BURGES, bür'jes, CORNELIUS: Presbyterian; b. in Somersetshire (date undetermined, probably 1589); d. at Watford (7 m. s.w. of St. Albans), buried there June 9, 1665. He was educated at Oxford in Wadham and other colleges; was vicar of Watford (1613-45), also (1626-41) rector of St. Magnus Church in London, holding the two charges at the same time. On the accession of Charles I. (1625), he was appointed one of the chaplains in ordinary. He was appointed a member of the Westminster Assembly in 1643. July 8 he was chosen by them assessor with Dr. White, and generally occupied the chair on account of the illness of Dr. Twisse. He was chairman of the first of the three grand committees of the Assembly, and one of the most energetic members of the body, being active especially in the discussion of Church Government and the Directory for Worship. He was energetic in political as well as ecclesiastical affairs. On the Restoration his handsome property was confiscated, and he died in want. His chief works are: A Chain of Graces Drawn out at Length for Reformation of Manners (London, 1622); The Fire of the Sanctuary newly Discovered or a Compleat Tract of Zeal (1625); and Baptismal Regeneration of Elect Infants (Oxford, 1629). In the latter he maintains: "It is most agreeable to the Institution of Christ that all elect infants that are baptized (unless in some extraordinary cases doe, ordinarily, receive, from Christ, the Spirit in


Baptism, for their first solemn initiation into Christ, and for their future actual renovation, in God's good time, if they live to yeares of discretion, and enjoy the ordinary means of grace appointed of God to this end." He delivered a large number of sermons before Parliament and other civil bodies, which were published from time to time. He is credited also with the paper subscribed by the London ministers, entitled A Vindication of the ministers of the Gospel in and about London from the unjust Aspersions cast upon their former Actings for the Parliament, as if they had promoted the Bringing of the King to Capital Punishment, London, 1648.
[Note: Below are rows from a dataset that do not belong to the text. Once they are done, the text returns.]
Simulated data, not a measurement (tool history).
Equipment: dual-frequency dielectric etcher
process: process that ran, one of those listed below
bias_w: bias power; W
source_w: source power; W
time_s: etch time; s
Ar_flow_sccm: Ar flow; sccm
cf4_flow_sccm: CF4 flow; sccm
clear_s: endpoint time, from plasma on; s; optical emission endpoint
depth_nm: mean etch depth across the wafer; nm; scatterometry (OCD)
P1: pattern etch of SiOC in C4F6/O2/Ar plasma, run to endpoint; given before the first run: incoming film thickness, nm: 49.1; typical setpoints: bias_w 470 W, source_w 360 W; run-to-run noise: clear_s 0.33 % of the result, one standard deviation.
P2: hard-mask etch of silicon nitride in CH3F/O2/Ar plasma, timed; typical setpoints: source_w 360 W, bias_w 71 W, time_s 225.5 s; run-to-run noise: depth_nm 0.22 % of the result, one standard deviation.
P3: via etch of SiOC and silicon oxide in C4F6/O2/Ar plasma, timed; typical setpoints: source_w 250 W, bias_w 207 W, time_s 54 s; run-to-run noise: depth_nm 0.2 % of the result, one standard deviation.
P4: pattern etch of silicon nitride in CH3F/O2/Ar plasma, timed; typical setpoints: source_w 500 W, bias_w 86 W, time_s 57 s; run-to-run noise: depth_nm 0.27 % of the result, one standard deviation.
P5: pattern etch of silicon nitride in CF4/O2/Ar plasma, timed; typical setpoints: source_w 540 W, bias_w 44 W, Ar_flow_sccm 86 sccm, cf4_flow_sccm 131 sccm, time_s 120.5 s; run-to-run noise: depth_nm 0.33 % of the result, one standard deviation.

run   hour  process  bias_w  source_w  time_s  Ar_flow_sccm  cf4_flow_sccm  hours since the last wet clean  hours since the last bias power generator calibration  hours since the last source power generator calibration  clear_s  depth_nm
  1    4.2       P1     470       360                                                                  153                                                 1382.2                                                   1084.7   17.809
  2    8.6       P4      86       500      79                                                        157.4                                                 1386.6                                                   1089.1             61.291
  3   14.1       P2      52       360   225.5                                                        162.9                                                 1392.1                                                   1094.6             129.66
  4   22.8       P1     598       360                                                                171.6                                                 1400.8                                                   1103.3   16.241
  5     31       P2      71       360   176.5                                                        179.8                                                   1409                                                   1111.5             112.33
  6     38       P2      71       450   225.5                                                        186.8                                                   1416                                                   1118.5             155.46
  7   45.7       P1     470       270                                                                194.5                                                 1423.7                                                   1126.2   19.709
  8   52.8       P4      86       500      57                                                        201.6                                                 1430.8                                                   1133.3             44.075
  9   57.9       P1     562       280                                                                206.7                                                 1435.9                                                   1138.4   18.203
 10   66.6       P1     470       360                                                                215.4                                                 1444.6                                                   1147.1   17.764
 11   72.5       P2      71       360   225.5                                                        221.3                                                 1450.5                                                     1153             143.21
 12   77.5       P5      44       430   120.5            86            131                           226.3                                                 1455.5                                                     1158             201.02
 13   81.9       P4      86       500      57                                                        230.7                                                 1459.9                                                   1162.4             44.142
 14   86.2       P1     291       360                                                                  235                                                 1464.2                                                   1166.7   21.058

BIBLIOGRAPHY: A. à Wood, Athenœ Oxonienses, ed. P. Bliss, iii. 681; D. Neal, History of the Puritans, ii. 365, 368, iv. 332, Dublin, 1759; DNB, vii. 301-304 (quite detailed).

BURGESS, ANTHONY: Non-conformist clergyman. He entered St. John's College, Cambridge, in 1623 and became fellow of Emmanuel; was vicar of Sutton Coldfield, Warwickshire, in 1635; member of the Westminster Assembly; ejected by the Uniformity Act of 1662 after the Restoration, and lived afterward in retirement at Tamworth (14 m. n.w. of Birmingham). He wrote: Vindiciœ Legis (London, 1646); The True Doctrine of Justification Asserted (1648); Spiritual Refining, 120 sermons (1652; 2d ed., 161 sermons, 1658); Expository Sermons (145) on John xvii. (1656); The Scripture Directory (a commentary on I Corinthians iii.), to which is Annexed the Godly and Natural Man's Choice, upon Psalm iv. 6-8 (1659); The Doctrine of Original Sin Asserted (1659).